4.2. If Lynk & Co wishes to invoke a circumstance in accordance with the previous Section, it shall give written notice to the other Party when there is a risk for failure or delay to perform an obligation under an Agreement governed by these General Terms. 

4.3. The time for performance of the relevant obligations of Lynk & Co shall be appropriately extended by the period during which the circumstance in accordance with the first paragraph shall have continued, provided, however, that if performance of a contractual obligation is prevented by such a circumstance for a period of three (3) months or more, each Party shall be entitled to terminate an Agreement governed by these General Terms subject to three (3) months’ prior notice. 

5. LIABILITY FOR DEFECTS 

5.1. The characteristics and quality of the Spare Part(s) shall be according to what Lynk & Co has held them out to be. Lynk & Co shall not otherwise be liable for the characteristics of the Spare Part(s) and shall not be liable for defects or damage caused by You, such as, but not limited to insufficient maintenance or incorrect handling.

5.2. Upon Delivery of the Spare Part(s) to the Delivery Location, You are obliged to immediately inspect the Spare Part(s) for any defects or damage.

5.3. For Spare Part(s) not covered by warranty, as outlined in Section 7, Lynk & Co shall only be liable for defects which existed at the time of Delivery. You must notify Lynk & Co of any defect within one (1) working week (for the avoidance of doubt, the period from Monday to Friday on any given week is equal to a working week (‘Working Week’)) (the ‘Notification Period’) from the date of Delivery of the Spare Part(s). In the event that Your Order contains more than one (1) Spare Part(s) and Delivery of the Spare Part(s) is made in more than one (1) shipment, the Notification Period will begin from the date of Delivery of the Spare Part(s) being notified of. The notice of defect must contain a description of the defect. Untimely notice of the defect by You shall result in forfeiture of the right to complain of the defect.
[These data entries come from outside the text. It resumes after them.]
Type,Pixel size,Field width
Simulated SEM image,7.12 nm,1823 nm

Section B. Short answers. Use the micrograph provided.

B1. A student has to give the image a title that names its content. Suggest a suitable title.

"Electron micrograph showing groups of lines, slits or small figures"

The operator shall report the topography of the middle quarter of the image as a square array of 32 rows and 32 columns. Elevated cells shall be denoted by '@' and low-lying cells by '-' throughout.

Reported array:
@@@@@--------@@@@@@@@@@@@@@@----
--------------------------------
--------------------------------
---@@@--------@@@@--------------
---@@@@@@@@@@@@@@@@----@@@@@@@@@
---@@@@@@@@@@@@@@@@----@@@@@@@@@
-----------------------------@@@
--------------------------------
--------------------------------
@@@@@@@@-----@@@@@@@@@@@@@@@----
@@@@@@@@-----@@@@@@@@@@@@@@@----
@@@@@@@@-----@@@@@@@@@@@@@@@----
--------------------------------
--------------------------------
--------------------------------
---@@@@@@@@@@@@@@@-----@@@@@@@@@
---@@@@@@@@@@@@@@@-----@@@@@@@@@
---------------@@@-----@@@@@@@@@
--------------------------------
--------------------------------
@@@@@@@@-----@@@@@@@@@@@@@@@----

5.4. You shall compensate Lynk & Co for any and all labour and costs incurred where notice of a defect in Spare Part(s) given by You is subsequently proven incorrect in that there was no defect for which Lynk & Co was liable.

6. RECTIFICATION OF DEFECT 

Lynk & Co shall have the right and the obligation to rectify any defects and shall be entitled to determine, at its sole discretion, whether rectification will be made through repair or through replacement of the Spare Part(s) (redelivery) which shall be the only remedies available to You. Lynk & Co will rectify the defect promptly and shall bear the costs of rectification, troubleshooting and where applicable transport. You will be responsible to support the return of the Spare Part(s) to Lynk & Co along with any Lynk & Co requested documentation. You shall bear any extra costs incurred as a result of the Spare Part(s) being at a location other than the Delivery Location stated in the Order. You shall be responsible for labour and costs incurred as a result of the rectification resulting in modification to objects other than the Spare Part(s).

7. WARRANTY 

Certain Lynk & Co Spare parts come with a Spare Parts warranty (‘Warranty’), the details and conditions of which can be found in the Warranty certificate. In the event that a defect is covered by the Warranty, the terms and conditions of the Warranty certificate, not these General Terms, shall apply. 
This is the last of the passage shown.